In Her One Regret by Donna Freitas, a woman new to motherhood disappears from a parking lot, her baby left behind. Her best friend, Michelle, is convinced that Lucy was taken against her will and she goes to work making and posting fliers and organizing a reward. Michelle also makes the mistake of divulging Lucy's secret - that she regretted becoming a mother.
Lucy transforms from victim to pariah. Julia, among the many mothers closely following the case, instantly empathizes with Lucy, about such regret. She struggles with loneliness, rattled and lost as her husband works long hours. A mistake results in a call to child protection services.
Julia becomes convinced that her odd next-door neighbor may have kidnapped Lucy, trapping her in his basement. But depressed and wracked by constant self-doubt, she fails to contact authorities. To be sure, the authorities likely would not have believed her. She spots a vital clue but tells no one, not even Michelle who might have offered guidance.

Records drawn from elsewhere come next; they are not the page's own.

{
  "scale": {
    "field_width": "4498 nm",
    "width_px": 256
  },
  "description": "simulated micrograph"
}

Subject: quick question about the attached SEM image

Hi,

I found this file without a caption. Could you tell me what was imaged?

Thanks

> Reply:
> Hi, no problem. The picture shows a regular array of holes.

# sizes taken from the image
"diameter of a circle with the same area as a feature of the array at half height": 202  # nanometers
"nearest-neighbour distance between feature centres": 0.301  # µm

Most family members, specialists, and even best friends, quickly deny that a woman could ever regret having a child, and at best insist such feelings are a passing phase. Women who do express how they feel quickly encounter cool, shocked and even hostile reactions. They shut down.
One of the three women remains married in this unusual and well-written mystery, and two do not. And it should be noted that the regrets are not limited to one. Instead, a wide range of losses is covered: career, personhood, free time, romance, loving connections with the vulnerable infants, autonomy, truth and more.
Denial, devastating for all involved, does not make such problems vanish.